Kelly J. Blanchette v. Steven M. Blanchette ( 2015 )


Menu:
  •                 In the Missouri Court of Appeals
    Eastern District
    DIVISION ONE
    KELLY J. BLANCHETTE,                       )       No. ED102153
    )
    Appellant,                          )
    )       Appeal from the Circuit Court
    vs.                                        )       of St. Louis County
    )
    )
    STEVEN M. BLANCHETTE,                      )       Honorable John N. Borbonus III
    )
    Respondent.                         )       FILED: June 2, 2015
    OPINION
    Kelly Blanchette appeals from the trial court’s judgment in favor of her former
    spouse, Steven Blanchette. The court registered the couple’s foreign judgment of
    dissolution and two subsequent custody modifications, all issued in West Virginia, and
    dismissed Kelly’s motion to modify custody for lack of jurisdiction under the Uniform
    Child Custody Jurisdiction and Enforcement Act (UCCJEA). Kelly presents an issue of
    first impression in Missouri: whether the home-state basis for jurisdiction under the
    UCCJEA controls as to children born after the commencement of an initial custody
    proceeding. We conclude that it does not and would affirm the trial court’s judgment.

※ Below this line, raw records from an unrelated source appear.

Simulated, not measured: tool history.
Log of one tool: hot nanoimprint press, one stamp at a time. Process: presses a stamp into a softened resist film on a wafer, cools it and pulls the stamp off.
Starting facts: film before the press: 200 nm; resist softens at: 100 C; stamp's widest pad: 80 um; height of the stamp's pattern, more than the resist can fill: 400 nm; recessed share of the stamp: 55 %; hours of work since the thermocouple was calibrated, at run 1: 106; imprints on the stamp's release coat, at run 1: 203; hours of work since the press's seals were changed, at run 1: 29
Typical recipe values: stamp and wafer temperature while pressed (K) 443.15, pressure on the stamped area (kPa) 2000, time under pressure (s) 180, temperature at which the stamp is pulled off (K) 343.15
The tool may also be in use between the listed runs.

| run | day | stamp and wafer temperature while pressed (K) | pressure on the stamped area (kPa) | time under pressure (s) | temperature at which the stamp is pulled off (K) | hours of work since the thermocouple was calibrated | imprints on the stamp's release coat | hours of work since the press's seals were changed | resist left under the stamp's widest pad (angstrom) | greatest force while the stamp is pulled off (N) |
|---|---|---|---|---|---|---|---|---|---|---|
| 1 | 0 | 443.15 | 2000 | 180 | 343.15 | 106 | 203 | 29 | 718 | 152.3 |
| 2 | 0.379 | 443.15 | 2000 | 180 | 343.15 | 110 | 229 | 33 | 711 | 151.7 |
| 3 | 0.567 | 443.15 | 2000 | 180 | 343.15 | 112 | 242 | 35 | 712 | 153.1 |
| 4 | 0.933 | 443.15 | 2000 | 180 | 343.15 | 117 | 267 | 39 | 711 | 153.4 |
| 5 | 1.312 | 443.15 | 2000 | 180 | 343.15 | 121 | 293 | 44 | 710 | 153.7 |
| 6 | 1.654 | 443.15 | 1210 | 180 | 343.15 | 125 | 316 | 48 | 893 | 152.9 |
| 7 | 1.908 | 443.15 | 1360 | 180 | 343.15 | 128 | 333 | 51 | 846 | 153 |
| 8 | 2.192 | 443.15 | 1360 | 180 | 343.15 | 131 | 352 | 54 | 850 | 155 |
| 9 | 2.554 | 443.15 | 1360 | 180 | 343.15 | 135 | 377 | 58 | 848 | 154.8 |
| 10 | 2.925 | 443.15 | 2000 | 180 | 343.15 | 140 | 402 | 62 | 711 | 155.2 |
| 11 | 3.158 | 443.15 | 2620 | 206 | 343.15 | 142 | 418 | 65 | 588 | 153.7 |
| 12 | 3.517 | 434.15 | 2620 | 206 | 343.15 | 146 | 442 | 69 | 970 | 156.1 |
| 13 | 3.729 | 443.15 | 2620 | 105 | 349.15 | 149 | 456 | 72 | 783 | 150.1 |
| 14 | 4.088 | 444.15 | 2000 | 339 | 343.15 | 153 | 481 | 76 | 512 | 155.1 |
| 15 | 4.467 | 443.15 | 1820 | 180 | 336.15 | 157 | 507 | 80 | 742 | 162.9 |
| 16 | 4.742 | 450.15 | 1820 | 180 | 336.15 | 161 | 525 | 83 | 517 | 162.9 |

    However, given the general interest and importance of the question, we transfer the case
    to the Supreme Court of Missouri pursuant to Rule 83.02.
    Background
    The parties were residents of West Virginia when they had a son in November
    2003 and married in March 2004. Steven filed a petition for dissolution in Berkeley
    County, West Virginia, in February 2005. Shortly thereafter, and with the court’s
    consent, Kelly, then pregnant, and Son moved to Missouri, and the couple’s daughter was
    born in St. Louis in July 2005.
    In January 2006, the parties appeared before the Berkeley County Family Court in
    person and by counsel and presented their settlement agreement, and related testimony as
    to all issues, for the court’s approval. As relevant here, the court found that jurisdiction
    and venue were proper, as both parties resided in West Virginia for more than a year
    preceding the filing of the petition, and that there were two children born of the marriage.
    There is no evidence in the record to suggest that either party or the court considered or
    contacted St. Louis County as an alternative or preferable forum. The Berkeley County
    court entered judgment of dissolution, awarded Kelly “primary” physical custody of the
    children, and ordered Steven to pay child support of $1,500. In 2008, Steven filed a
    motion to modify seeking additional custodial time. At a hearing on that motion, Kelly
    appeared by telephone and by counsel, and the court granted Steven’s motion.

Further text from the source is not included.